JOINT BASE ELMENDORF-RICHARDSON, Alaska --
JOINT BASE ELMENDORF-RICHARDSON, Alaska – Joint Base Elmendorf-Richardson’s Sexual Assault Prevention and Response offices hosted a Walk-A-Lap for Sexual Assault Survivors event April 5th until 4 p.m.
“The goal of this event is to walk 6,083 laps – the number of sexual assaults across the Department of Defense,” said Army Master Sgt. Lisa King, noncomissioned officer in charge of the SAPR office here. “We want every lap to represent a survivor.”
Volunteers from around base worked with the SAPR offices to bedeck the Elmendorf Gym in a variety of signs, enormous footprints, prizes and information tables.
Air Force Col. George T.M. Dietrich III, JBER and 673d Air Base Wing commander, made an appearance and subsequently, a speech before walking a lap himself with the base mascot Jay the Polar Bear.
“Sometimes seeing these events – and seeing leadership participate in them – lets people know they are supported,” King said.
Participants aren’t limited to one lap of course, they can walk or run as many as they please. Canteens and other prizes were provided based on how many laps one completed.
While there was no raising of funds at the event, the coordinators are using the day to ensure people understood the severity of sexual assault in the DoD as well as who they could turn to and how.
“We want to make sure that service members know and have access to the crisis line number if they are in trouble or need help,” King said.
Anyone needing support or to talk about sexual assault can call the Safe Help Line at (877)-995-5247.

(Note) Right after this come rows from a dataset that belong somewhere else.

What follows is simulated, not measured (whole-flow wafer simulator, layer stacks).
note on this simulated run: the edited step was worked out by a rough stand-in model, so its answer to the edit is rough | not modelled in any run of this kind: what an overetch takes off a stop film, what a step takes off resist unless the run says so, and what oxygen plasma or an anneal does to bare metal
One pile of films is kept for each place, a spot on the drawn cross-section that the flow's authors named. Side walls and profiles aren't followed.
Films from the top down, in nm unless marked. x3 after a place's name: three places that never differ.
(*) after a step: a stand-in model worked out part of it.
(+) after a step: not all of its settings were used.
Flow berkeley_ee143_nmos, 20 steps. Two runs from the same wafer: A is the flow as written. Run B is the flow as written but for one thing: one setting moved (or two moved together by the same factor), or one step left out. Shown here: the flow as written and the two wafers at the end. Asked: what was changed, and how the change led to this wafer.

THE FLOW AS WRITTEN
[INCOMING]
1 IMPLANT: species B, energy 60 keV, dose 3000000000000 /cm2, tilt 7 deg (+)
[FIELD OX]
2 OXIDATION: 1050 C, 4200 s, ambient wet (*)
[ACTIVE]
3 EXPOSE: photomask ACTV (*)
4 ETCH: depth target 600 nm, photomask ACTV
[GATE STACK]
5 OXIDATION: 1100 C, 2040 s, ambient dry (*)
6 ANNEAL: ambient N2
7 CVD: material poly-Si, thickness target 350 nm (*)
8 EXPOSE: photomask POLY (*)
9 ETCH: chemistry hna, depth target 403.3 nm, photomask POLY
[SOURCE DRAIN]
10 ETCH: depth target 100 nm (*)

“It’s important for awareness,” King said. “Sometimes we don’t know how many sexual assaults are happening – or even that they’re happening.”
“I think it’s important because a lot of people don’t understand the vastness of this issue,” said Air Force 1st Lt. Julie Dewey, 673d Air Base Wing Deputy Sexual Assault Response Coordinator. “As a military member, we are unique because we are like a family. When you experience something like that in a family environment, the effects are so much greater.”